Heur, I see that you are driving the MOT with AC voltage, and the secondary side is pretty much like Stan's. When using the 8xa circuit, your power from the variac is run through a full bridge rectifier. Have you tried that? Is the MOT fully stock? By that I mean , did you modify it? Some people remove a some of the current limiting part from it, so there is only the primary and secondary windings. Doing this I think makes it very likely to shock the hell out of you or even kill you.

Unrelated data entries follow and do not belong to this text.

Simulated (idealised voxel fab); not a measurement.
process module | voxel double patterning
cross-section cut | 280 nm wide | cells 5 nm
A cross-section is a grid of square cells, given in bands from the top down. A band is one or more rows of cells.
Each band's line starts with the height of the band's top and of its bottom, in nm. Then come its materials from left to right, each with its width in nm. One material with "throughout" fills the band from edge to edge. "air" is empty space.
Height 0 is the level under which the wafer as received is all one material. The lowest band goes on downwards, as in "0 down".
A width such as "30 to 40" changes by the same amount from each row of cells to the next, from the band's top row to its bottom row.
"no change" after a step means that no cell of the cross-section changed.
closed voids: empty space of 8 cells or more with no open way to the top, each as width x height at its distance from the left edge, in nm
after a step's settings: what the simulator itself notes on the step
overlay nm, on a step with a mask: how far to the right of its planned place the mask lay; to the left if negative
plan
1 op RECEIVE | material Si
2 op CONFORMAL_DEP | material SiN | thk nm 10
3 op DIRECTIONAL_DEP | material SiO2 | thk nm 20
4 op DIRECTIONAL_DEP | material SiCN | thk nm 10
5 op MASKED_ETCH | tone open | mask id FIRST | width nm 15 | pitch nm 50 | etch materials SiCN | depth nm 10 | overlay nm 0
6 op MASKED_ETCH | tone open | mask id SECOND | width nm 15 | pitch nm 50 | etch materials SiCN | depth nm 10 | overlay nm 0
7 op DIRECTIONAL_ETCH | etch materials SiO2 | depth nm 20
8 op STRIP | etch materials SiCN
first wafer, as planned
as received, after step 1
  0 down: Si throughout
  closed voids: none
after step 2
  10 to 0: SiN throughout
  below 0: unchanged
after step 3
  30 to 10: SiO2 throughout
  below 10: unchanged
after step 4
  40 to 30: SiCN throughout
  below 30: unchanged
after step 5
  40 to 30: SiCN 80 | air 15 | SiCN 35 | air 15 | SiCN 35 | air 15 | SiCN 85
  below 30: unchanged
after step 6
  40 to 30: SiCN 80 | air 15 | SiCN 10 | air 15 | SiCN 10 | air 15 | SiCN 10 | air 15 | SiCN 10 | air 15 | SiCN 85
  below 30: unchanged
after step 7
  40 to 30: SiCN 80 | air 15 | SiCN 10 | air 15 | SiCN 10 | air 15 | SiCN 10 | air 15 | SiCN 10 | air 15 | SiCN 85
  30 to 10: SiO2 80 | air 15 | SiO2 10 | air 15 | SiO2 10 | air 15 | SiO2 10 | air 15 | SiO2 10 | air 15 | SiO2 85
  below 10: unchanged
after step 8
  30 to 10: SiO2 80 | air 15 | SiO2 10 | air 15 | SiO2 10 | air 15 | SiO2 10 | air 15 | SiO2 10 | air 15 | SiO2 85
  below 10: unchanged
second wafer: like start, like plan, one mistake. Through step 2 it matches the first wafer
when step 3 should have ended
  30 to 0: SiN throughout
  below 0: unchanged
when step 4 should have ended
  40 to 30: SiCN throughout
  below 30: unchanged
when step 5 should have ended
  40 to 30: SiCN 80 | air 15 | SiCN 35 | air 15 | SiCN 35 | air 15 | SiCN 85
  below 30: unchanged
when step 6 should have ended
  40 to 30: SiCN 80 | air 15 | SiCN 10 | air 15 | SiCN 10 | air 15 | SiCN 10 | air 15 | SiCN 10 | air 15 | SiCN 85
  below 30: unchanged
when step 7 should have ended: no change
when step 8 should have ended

I would say that the high current you are seeing when you raise the voltage may be do to the out of resonance condition you are working at. Because you are not able to change the frequency from the variac from the 50hz or 60hz your using driving the circuit at, you aren't able to tune into the LC circuit you have. Each choke (inductance) and cell (capacitance) will resonate at a given frequency. So you are asking the primary side of the MOT to operate at a frequency it isn't happy at. If you were to size the cell and chokes to resonate at the 50hz or 60hz, then I would expect you would see the input power to the MOT drop. That's just my thoughts, I may be wrong. But this set up with the chokes and cell are meant to be used in resonance. You don't have the means to tune into resonance with a fixed frequency input.
Don
Thanks for the feed back.
Yes i have tried using a full wave bridge rectifier on the primary side of the MOT..
and I dont recomend it.
:thumbdown:. The MOT does not like dc pulses it does
:nono: not function properly all sorts of bad stuff starts to happen.
Burned up one variac, burned up a PWM and I forget how many bridge rectifiers i burned befrore i gave up trying to use DC pulses on the MOT lol. In short MOT's will not function with DC Pulses on the primary.
The MOT that im using I havent modified in any way. just used it strait off the microwave oven.
just havent used the capacitor that it came with.
probably the only other option i have is to just add the trigering circuit like you had mentioned thats included in the 8xa.
Controling the secondary frequency i can test and see if my primary drops or goes up in amps.
Still trying to analyze why more power on the primary...
something i forgot to mention dont know if its that important but
when i was taking the primary reading on one leg the amps would be lets say at 8amps and the other leg would show 3 amps.
now that was little wierd becouse i can understand that when there are multiple lines or phases.
but in this scenario ther is only one line. and the "neutral" wire should have the same balance load as the "hot" or line wire.
in reality the "neutral" wire is realy only "neutral" when two diff phase lines cancel themselves while consuming same load then the common wire becomes the "neutral".
this is not the case in this application
:huh: why then the difference in load?
same amperage should be flowing in both the hot and "neutral" wire.